Tuesday, April 10, 2012

Incompleteness (2)


After working out my first impressions for yesterday's post, I went back to Mason's at Rortybomb to finish the read and explore the links.

I tried to read Taylor's article, but if you don't subscribe to the Wall Street Journal you only get a fragment. Nothing relevant.

I read the article on Hoenig and was really surprised.
• Hoenig calls for the breakup of large banks.
• In 1996 he "warned about the dangers of expanding the federal safety net to cover financial institutions trading complex derivatives"
• In 1999 he warned "about big, interconnected financial companies."

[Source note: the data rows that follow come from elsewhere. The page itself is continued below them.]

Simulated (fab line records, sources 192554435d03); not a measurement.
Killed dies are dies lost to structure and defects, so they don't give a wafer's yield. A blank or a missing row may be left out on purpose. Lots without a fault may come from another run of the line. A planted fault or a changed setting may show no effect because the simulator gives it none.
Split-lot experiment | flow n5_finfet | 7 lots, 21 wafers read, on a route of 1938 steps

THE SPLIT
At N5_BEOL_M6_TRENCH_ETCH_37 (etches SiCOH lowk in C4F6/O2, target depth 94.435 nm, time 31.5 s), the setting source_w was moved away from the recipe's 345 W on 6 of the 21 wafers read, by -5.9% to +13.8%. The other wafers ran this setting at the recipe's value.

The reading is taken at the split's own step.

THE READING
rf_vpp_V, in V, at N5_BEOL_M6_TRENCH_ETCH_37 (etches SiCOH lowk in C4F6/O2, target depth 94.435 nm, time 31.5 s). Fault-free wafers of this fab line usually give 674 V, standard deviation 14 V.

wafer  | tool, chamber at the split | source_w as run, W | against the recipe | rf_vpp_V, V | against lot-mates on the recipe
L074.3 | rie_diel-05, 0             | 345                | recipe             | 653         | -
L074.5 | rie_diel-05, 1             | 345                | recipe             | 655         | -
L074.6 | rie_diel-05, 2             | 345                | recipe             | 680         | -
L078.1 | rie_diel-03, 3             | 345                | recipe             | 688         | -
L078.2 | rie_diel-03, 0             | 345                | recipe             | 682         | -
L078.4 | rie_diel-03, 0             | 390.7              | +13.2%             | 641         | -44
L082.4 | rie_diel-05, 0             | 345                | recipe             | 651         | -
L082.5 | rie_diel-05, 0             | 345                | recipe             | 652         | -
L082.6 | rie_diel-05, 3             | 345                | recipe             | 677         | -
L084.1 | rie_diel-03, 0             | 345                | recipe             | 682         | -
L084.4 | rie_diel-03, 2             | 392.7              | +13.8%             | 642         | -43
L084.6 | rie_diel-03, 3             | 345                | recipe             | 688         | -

Hoenig says several things critical of the bigness of finance. That's significant, because apart from the level of interest rates, what matters is the number of times interest costs occur in the economy -- and that has everything to do with the bigness of finance.

He even says

The central bank has to be, in a way, a neutral player, and yet we find ourselves trying to stimulate, and the effect is further leveraging

"Further leveraging" of course means growth of the accumulation of debt; so we agree on the problem, Hoenig and I. But his very next thought shows that he has not yet put one and one together:

If I thought zero rates would bring jobs, I’d want it forever. But it distorts the economy.

He says it is the low rates that distort the economy. Low rates that lead to further leveraging. I don't think that's particularly true. Graph #1 shows the Effective Federal Funds Rate and the Percent Change from Year Ago of Total (TCMDO) Debt:

Graph #1: The Rate of Interest (blue) and the Growth of Total Debt
The blue line -- the interest rate determined by policy -- rises irregularly to a 1981 peak, then falls irregularly to zero.

The red line shows percent change in debt. Total debt. The three largest increases in debt appear near the middle of the graph: before the 1970 recession, and before and after the 1980-82 recessions. The three largest increases in debt occur while the interest rate was at or near its maximum. So it does not seem to be true that low rates are the rates that lead to increased leveraging.

Graph #2 shows the same:

Graph #2: The Rate of Interest (blue) and the Growth of Private Debt

Both graphs show that leverage increases all the time, except now (since the crisis) and also for a while after the mid-1980s (due perhaps to changes in the tax code). The rate of interest seems to have relatively minor effects on the growth of debt.

So it doesn't look like low rates distort the economy.

One who focuses on interest rates but fails to consider also the accumulation of debt is missing the more significant factor.